Joe Biden himself long ago admitted that the “Inflation Reduction Act” had “less to do with inflation than it does providing alternatives to economic growth.” He was right about that, but you can’t blame Biden’s allies for trying to clean up after the president’s act of radical candor.
Actually, maybe you can. After all, these experts further maintain that inflation shouldn’t even persist as a going concern for most voters. They make note of voters’ apprehension with rising prices, but they note that inflation “has come down remarkably fast.” Your definition of “down” may conflict with theirs, which translates into English as “rising at a slower pace than in previous years.”
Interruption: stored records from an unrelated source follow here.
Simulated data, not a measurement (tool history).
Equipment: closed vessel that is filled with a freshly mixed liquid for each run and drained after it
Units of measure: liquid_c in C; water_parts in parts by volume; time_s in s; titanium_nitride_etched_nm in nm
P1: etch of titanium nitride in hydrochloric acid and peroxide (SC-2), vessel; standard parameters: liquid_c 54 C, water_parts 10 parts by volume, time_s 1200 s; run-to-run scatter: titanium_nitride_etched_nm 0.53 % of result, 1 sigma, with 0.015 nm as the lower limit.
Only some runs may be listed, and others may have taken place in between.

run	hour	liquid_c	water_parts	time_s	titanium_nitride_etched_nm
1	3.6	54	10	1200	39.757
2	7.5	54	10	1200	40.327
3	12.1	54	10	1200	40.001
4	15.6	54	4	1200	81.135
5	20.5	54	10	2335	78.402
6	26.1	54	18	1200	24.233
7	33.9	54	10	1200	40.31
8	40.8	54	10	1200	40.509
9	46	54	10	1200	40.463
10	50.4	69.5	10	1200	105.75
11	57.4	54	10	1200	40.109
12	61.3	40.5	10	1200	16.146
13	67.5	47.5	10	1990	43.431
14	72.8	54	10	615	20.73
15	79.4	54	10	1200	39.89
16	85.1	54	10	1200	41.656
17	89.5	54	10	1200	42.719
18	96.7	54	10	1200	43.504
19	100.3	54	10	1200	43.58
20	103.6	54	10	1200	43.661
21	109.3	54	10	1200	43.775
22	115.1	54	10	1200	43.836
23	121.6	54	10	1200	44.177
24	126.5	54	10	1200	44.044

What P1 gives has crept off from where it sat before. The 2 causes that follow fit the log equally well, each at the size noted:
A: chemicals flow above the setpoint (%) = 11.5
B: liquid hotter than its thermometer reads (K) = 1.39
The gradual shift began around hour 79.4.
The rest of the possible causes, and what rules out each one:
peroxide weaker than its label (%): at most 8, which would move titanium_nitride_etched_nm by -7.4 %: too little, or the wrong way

These authors rely on their credentials and that of the institutions they populate to do the heavy lifting to which a cogent argument would otherwise contribute. That reckless, self-indulgent impulse is why American institutions across the board are suffering from a credibility crisis. It would be one thing if these “experts” issued a note of due caution about Trump’s questionable economic instincts. It’s entirely another when that warning is used to launder into the national conversation the intellectually bankrupt claim that excess public spending at a time of high inflation does not, in fact, boost inflation.
The facts marshaled by these authors are easily disputed, but the point of the letter is not to inform the public. It is to provide Biden and his fellow Democrats with a superficially authoritative point of contention just durable enough to get him through Election Day. Win or lose, the letter’s signatories will likely conclude that this gambit was worth it. After all, no matter what happens on November 5, they’ll retain their credentials, for whatever they’re worth.